Making Virtual and Augmented Reality Real

How could we use augmented reality and what would that use require from the technology itself? AR is perhaps a key in unlocking a whole new way of empowering workers and engaging consumers, but like other new technology arrivals, there seems to be a complex ecosystem needed, and it’s not entirely clear how we’ll get to it.

Since the dawn of commercial computing in the 1950s, every major advance in the pace of IT spending has been linked to a paradigm shift that resulted in bringing information technology closer to workers. We started off with batch processing and punched cards, and we’ve moved through to online systems, portals, and online team collaboration. It seems pretty clear that the next step is to bring IT right into our lives, through the best possible gateway—our eyes.

The really advanced enterprise mover-and-shaker technology planners I talk with have been telling me that they’re excited about the potential of AR, but that they don’t really see a lot of hope in developing a framework to use it in the next two or three years. In fact, they couldn’t give me any real idea of when such a framework could be expected, in part because it isn’t clear what the parts of that framework would be. Since I hate to leave this issue hanging, I’m going to look at it here, starting at the top, or rather the front.

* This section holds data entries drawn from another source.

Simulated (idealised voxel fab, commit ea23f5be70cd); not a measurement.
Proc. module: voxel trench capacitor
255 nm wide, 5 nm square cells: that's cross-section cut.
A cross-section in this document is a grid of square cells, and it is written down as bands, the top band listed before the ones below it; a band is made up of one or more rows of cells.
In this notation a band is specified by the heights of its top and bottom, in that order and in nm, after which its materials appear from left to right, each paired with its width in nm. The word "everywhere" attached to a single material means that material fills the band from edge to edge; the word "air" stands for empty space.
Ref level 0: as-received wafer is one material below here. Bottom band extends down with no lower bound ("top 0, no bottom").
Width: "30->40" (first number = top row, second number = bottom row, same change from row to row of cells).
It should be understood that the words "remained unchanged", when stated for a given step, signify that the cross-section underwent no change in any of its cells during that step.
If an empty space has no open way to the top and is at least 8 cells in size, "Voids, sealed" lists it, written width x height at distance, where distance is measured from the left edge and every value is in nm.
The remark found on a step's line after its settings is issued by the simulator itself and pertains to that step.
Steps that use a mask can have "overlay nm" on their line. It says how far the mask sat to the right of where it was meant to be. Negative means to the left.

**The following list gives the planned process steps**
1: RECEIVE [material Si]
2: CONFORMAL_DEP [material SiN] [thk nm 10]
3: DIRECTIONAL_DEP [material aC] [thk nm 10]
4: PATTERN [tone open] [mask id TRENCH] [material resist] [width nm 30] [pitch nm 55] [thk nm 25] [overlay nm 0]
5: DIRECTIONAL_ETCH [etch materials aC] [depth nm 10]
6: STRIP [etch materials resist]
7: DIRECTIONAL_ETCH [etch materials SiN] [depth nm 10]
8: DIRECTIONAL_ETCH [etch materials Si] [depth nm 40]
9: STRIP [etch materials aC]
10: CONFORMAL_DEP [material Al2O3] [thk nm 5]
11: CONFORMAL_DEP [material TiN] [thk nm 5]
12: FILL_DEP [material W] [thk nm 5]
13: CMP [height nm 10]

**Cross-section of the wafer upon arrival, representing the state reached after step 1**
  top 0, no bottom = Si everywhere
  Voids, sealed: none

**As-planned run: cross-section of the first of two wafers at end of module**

It’s all about eyes. Our visual sense is the sense most able to input a large amount of complex information quickly. AR is useful because it promises to be able to mix the real world with information that relates to the real world. Think of it as a productivity overlay on reality, a means of integrating visual data and linking it with the object in our visual field that’s referenced by the data. You look out over a crowd and AR shows you the name of people you should (but probably don’t) recognize, superimposed on them.

The challenge here is to get the artificial-reality world to line up with our view of the real one. There are two broad approaches. First, you could synthesize a real-world view from a camera, perhaps on the AR headset, and mix the virtual data with that. Since the camera is showing the real world in digestible form, it’s literally a mixing function. The second is to use the camera as before, but keep the camera view of the world behind the scenes. You use it for reference only, to “know” where stuff you’re analyzing is positioned. The virtual data is then injected onto the visual field, presumably through a translucent overlay on what the “AR glasses” see.

We have the technology to do the former perhaps a bit better than the latter, but the two approaches have a different set of issues when we dig into how the stuff has to work.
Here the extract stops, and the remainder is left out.